CREATE TABLE USING (SQL Analytics)

Defines a table using a data source.

Syntax

CREATE TABLE [ IF NOT EXISTS ] table_identifier
    [ ( col_name1 col_type1 [ COMMENT col_comment1 ], ... ) ]
    [ USING data_source ]
    [ OPTIONS ( key1 [ = ] val1, key2 [ = ] val2, ... ) ]
    [ PARTITIONED BY ( col_name1, col_name2, ... ) ]
    [ LOCATION path ]
    [ COMMENT table_comment ]
    [ TBLPROPERTIES ( key1 [ = ] val1, key2 [ = ] val2, ... ) ]
    [ AS select_statement ]

The clauses between the USING clause and the AS SELECT clause can appear in any order. For example, you can write COMMENT table_comment after TBLPROPERTIES.

Parameters

  • table_identifier

    A table name, optionally qualified with a database name.

    Syntax: [ database_name. ] table_name

  • IF NOT EXISTS

    If a table with the same name already exists, nothing will happen. IF NOT EXISTS cannot coexist with OR REPLACE, which means CREATE TABLE OR REPLACE IF NOT EXISTS is not allowed.

  • USING data_source

    The file format to use for the table. data_source must be one of TEXT, CSV, JSON, JDBC, PARQUET, ORC, or DELTA. If USING is omitted, the default is DELTA.

    Important

    • When USING is omitted or data_source is DELTA, the additional options in Delta table options apply.
    • When data_source is TEXT, CSV, JSON, JDBC, PARQUET, or ORC you must specify LOCATION and AS select_statement is not allowed.
  • PARTITIONED BY

    Partitions the table by the specified columns.

  • LOCATION

    Path to the directory where table data is stored, which could be a path on distributed storage.

  • OPTIONS

    Table options to optimize the behavior of the table. This clause is not supported when the data source is DELTA.

  • COMMENT

    A string literal to describe the table.

  • TBLPROPERTIES

    A list of key-value pairs used to tag the table definition.

  • AS select_statement

    Populates the table using the data from select_statement.

Delta table options

In addition to the standard CREATE TABLE options, Delta tables support the options described in this section.
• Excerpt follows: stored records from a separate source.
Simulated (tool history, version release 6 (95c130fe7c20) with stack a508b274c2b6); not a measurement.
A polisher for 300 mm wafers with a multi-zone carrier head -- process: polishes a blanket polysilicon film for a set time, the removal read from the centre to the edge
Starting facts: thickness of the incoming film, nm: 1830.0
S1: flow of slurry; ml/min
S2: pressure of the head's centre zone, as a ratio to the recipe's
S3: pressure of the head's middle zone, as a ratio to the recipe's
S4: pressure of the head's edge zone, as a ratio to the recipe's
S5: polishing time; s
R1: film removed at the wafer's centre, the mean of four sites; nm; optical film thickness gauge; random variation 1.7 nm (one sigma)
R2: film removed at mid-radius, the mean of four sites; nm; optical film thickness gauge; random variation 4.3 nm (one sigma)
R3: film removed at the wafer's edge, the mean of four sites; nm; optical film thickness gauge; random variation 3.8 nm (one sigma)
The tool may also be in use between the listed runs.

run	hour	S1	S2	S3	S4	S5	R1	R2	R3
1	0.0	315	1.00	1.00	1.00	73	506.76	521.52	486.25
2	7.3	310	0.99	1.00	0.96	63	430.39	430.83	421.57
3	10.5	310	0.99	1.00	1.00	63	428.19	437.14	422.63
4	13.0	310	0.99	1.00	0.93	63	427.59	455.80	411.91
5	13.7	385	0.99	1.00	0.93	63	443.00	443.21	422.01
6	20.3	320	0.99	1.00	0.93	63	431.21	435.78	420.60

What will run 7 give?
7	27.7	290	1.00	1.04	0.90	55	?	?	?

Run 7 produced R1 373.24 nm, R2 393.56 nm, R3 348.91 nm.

CREATE [ OR REPLACE ] ... table_identifier
  [ (col_name1 col_type1 [ NOT NULL ] [ COMMENT col_comment1], ...) ]
  [ USING DELTA ]
  [ LOCATION <path-to-delta-files> ]

Parameters

  • OR REPLACE

    If a table with the same name already exists, the table is replaced with the new configuration.

    Note

    Databricks strongly recommends using OR REPLACE instead of dropping and re-creating tables.

  • table_identifier

    • [database_name.] table_name: A table name, optionally qualified with a database name.
    • delta.`<path-to-table>` : The location of an existing Delta table.
  • NOT NULL

    Indicate that a column value cannot be NULL. The default is to allow a NULL value. If specified any change to the Delta table will check these NOT NULL constraints.

    For details, see NOT NULL constraint.

  • LOCATION <path-to-delta-files>

    If you specify a LOCATION that already contains data stored in Delta Lake, Delta Lake does the following:

    • If you specify only the table name and location, for example:

      CREATE TABLE events
        LOCATION '/mnt/delta/events'
      

      the table in the Hive metastore automatically inherits the schema, partitioning, and table properties of the existing data. This functionality can be used to “import” data into the metastore.

    • If you specify any configuration (schema, partitioning, or table properties), Delta Lake verifies that the specification exactly matches the configuration of the existing data.

    Warning

    If the specified configuration does not exactly match the configuration of the data, Delta Lake throws an exception that describes the discrepancy.

Data source interaction

A data source table acts like a pointer to the underlying data source. For example, you can create a table foo in Databricks that points to a file bar. When you read and write table foo, you actually read and write the file bar. If you don’t specify the LOCATION, Databricks creates a default table location.

For CREATE TABLE AS SELECT, Databricks overwrites the underlying data source with the data of the input query, to make sure the table gets created contains exactly the same data as the input query.

Examples

--Creates a Delta table
CREATE TABLE student (id INT, name STRING, age INT);
--Use data from another table
CREATE TABLE student_copy AS SELECT * FROM student;
--Creates a CSV table from an external directory
CREATE TABLE student USING CSV LOCATION '/mnt/csv_files';
--Specify table comment and properties
CREATE TABLE student (id INT, name STRING, age INT)
    COMMENT 'this is a comment'
    TBLPROPERTIES ('foo'='bar');
--Specify table comment and properties with different clauses order
CREATE TABLE student (id INT, name STRING, age INT)
    TBLPROPERTIES ('foo'='bar')
    COMMENT 'this is a comment';
--Create partitioned table
CREATE TABLE student (id INT, name STRING, age INT)
    PARTITIONED BY (age);